What Esperanza Spaulding’s 77-hour Livestream Taught Me About Being Abusively Self-Critical
And making sure your self-critique isn’t self-abuse.
Despite having started numerous endeavors, written countless pieces, and created many types of art, I have a wildly disproportionately small amount of finished product out in the world. While part of that can be blamed on many external factors, the largest culprit is certainly my own perfectionism. And it’s not even perfectionism, really. I never strive to make things perfect, I just almost never feel like the finished product is good enough.
On September 12 at 11am, Grammy-winning jazz artist Esperanza Spalding began live streaming her effort to conceptualize, write, and record a 10-track album in 77 hours. This is a process that most artists take months to complete, and she was condensing this into a few days and streaming the whole ordeal to hundreds of thousands of people on Facebook Live. The goal was to start the process, and whatever they had at 77 hours was it. No backsies. And she did it with 7 minutes to spare.
Seeing her approach the 30 minute mark with no vocals or bass recorded on the final track was incredible. While watching this, I was lying in bed, thinking about all the things that I should be doing, and scanning through my neglected mental checklist. I started to feel like a total trash heap. This girl is only a few years older than me and she’s pulling this off. Then that self-loathing morphed into something else: inspiration. And that’s the appropriate response! This thinking, this process of seeing someone doing something that should be inspiring and instead transforming that feeling into self-loathing is common. Lots of us do it. But the truth is, it’s really abusive.
I started thinking about all the stories, poems, songs, articles, and screenplays I’d written that no one would see, all the art I created that has been tossed in dusty corners instead of being displayed with any semblance of pride, and more recently all of the apps and websites I’d conceptualized but felt too inept to pursue or complete. So many of those things — all of those shards of my past, my identity at various points in time — will never been seen by anyone, simply because I felt that my work, my story wasn’t good enough. Don’t get me wrong, some of it was awful. In fact, a lot of it was pretty awful. But that’s the point of crafting. You create something, and if it’s not that great, try again. You keep crafting until you’ve created something that isn’t awful. Maybe that never happens, but you keep going anyway.

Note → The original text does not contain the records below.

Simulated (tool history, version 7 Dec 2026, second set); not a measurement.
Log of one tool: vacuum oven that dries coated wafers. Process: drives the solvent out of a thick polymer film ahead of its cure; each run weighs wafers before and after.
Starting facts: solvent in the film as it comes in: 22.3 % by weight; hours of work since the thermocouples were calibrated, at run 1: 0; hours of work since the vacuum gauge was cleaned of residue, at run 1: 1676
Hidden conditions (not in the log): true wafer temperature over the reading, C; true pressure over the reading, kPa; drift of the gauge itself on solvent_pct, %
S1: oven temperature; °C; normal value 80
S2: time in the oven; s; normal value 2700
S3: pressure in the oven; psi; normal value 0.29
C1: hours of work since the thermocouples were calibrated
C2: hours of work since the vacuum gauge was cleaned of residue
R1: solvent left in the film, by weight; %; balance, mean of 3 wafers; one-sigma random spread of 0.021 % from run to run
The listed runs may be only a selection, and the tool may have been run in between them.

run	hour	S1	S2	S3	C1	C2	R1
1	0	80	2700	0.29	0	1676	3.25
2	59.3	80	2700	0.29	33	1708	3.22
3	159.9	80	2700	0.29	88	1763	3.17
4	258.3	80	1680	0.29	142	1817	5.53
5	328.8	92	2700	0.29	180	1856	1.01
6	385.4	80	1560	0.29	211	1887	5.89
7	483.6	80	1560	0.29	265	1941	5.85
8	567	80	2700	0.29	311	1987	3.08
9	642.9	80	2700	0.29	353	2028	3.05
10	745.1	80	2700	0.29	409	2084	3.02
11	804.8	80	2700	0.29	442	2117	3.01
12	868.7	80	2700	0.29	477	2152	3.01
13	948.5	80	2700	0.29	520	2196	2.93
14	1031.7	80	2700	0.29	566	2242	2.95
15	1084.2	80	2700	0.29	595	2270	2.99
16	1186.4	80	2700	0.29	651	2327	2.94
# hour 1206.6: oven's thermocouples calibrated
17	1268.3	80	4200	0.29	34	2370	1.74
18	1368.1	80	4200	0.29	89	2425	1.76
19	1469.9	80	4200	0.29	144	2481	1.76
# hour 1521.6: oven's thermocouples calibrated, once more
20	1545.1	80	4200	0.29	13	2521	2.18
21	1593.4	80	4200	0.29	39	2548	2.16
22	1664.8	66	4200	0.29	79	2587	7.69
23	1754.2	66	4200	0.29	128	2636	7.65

Watching her move to recording her vocals while the clock was quickly winding down to 10 minutes was enlivening. She was creating something better than most musicians will ever create, but she was doing it with teeth clenched and a diminishing timer in an opposing corner. She didn’t flip out, she didn’t scream when she’d make a vocal misstep, she simply tried again. This is a huge part of the creation process that I would struggle with occasionally. Things would start getting frustrating or something would get in the way, and I’d get so upset I’d mentally block my own progress. By breathing and trying it again, or maybe even taking a break before it gets too infuriating, you allow yourself the opportunity to solve the problem and continue forward.
Another hugely inspiring aspect of this was the time limit. Imposing time limits on your work can be hugely hindering, but on the other hand allowing yourself too much time to get things done can be almost just as damaging. What I saw in this project, as someone who so very rarely gives myself time restrictions, is that there is tremendous value in limiting the amount of times you can go back and revise or refactor. This Grammy Award-winning musician basically said whatever we create will be this album and that will be that.
Which brings me to the scariest aspect of this project — the final product. Whatever she managed to do in that 77 hours was what this album would be. No rerecording, no scrapping certain tracks. And even if they fixed a few things in the mixing, the vocals and all accompanying instrumentation were locked in. One reason that so many things I’ve created have never seen the light of day is that I’d take a look at the finished product and get overwhelmed with the anxiety of not being able to go back and change something later. Even if I love it when it’s finished, there’s a chance that I could hate it later. Watching someone who has so much at stake just shrug her shoulders at the fact that this could end up being the worst album ever made (she’s Esperanza Spalding, though, so it really couldn’t) was beyond inspiring. Instead of looking at something you’ve created like, ‘this could be absolute garbage,’ it’s much better to look at it like, ‘this is the best I could do right now and I will look at this piece of work as what it is: a snapshot of who I am and what I have to say right now.’
This project was an absolutely incredible and inspiring feat in so many ways and it really made me rethink not only my own creative process, but also the way I think about myself and the things that I create. Self-loathing is extremely common in creative types, usually offset by enough ego to overcome that and release the art. But self-criticism and self-loathing, when allowed to work together enough to become abusive, can become completely crippling.
What I got from all this is that it’s important that you do the best that you can now, and respect it for what it is. Your best. And by all means, feel free to go back and critique it. However, it’s crucial to view it from the perspective of ‘this is bad, let’s do this a different way next time’; instead of something like, ‘this is bad and you’re the worst.’ One way is constructive self-criticism that can help lead to growth and the other is simply abuse. We often make sure we’re considerate of people’s feelings when providing critique to our peers. Let’s try to give ourselves that same compassion.